Decisions to buy and sell securities for the Fund and the placing of the Fund’s securities transactions and negotiation of commission rates where applicable are made by the Adviser and are subject to review by the Board of Trustees of the Trust. In connection with the purchase and sale of portfolio securities, the Adviser seeks best execution for the Fund, taking into account such factors as price (including the applicable brokerage commission or dealer spread), the execution capability, financial responsibility and responsiveness of the broker or dealer and the brokerage and research services provided by the broker or dealer. The Adviser generally seeks favorable prices and commission rates that are reasonable in relation to the benefits received.
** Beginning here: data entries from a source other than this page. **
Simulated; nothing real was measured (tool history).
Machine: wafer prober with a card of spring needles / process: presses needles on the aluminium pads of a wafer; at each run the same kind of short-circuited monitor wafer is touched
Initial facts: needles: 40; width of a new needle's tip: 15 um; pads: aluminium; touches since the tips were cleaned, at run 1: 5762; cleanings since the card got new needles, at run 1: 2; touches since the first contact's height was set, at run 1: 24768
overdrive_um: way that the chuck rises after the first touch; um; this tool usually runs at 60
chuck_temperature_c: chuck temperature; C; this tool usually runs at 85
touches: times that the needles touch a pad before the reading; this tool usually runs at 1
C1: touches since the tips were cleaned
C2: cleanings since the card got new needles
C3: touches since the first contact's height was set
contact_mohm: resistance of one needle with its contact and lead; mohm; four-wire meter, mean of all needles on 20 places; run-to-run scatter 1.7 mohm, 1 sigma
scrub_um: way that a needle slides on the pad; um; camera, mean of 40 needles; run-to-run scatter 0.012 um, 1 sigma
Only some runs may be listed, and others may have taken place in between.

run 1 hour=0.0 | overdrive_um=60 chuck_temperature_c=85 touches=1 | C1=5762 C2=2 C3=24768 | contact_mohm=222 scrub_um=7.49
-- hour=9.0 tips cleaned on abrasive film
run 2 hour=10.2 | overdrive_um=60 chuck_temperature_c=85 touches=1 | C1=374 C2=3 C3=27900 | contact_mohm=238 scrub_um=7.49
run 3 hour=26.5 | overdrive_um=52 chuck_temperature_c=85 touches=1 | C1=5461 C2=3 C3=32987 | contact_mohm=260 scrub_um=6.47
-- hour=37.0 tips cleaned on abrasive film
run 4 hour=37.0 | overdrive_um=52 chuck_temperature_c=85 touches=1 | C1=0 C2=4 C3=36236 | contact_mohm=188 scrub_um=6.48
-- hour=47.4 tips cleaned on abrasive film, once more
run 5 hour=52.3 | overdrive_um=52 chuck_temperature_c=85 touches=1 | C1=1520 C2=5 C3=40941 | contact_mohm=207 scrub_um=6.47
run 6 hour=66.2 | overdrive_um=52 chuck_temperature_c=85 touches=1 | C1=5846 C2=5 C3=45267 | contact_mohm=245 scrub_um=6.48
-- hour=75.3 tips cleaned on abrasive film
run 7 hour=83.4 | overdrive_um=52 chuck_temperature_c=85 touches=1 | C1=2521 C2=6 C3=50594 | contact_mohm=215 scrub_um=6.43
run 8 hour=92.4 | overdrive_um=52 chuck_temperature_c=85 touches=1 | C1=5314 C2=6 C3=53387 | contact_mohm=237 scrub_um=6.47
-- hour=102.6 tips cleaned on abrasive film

Subject to the requirements of the 1940 Act, subject to the Adviser’s duty to seek best execution, and subject to certain procedures adopted by the Board of Trustees, the Adviser may execute portfolio transactions on behalf of the Fund through any broker or dealer and pay brokerage commissions to a broker (i) which is an affiliated person of the Trust, or (ii) which is an affiliated person of such person, or (iii) an affiliated person of which is an affiliated person of the Trust, the Adviser or the Underwriter. The procedures adopted by the Fund are designed to ensure that compensation paid to the Underwriter, which is an affiliate of the Fund, in connection with such transactions are consistent with the requirements of applicable rules under the 1940 Act. These procedures require board oversight of the Fund’s brokerage transactions effected through the Underwriter.
During the fiscal years ended March 31, 2013, 2012, and 2011, the Fund paid brokerage commissions of $21,552 $27,505,and $28,010, respectively. With respect to the fiscal year ended March 31, 2013 , the Underwriter received 100.00% of the Fund’s aggregate brokerage commissions for effecting 100.00% of the aggregate dollar amount of transactions involving brokerage commissions.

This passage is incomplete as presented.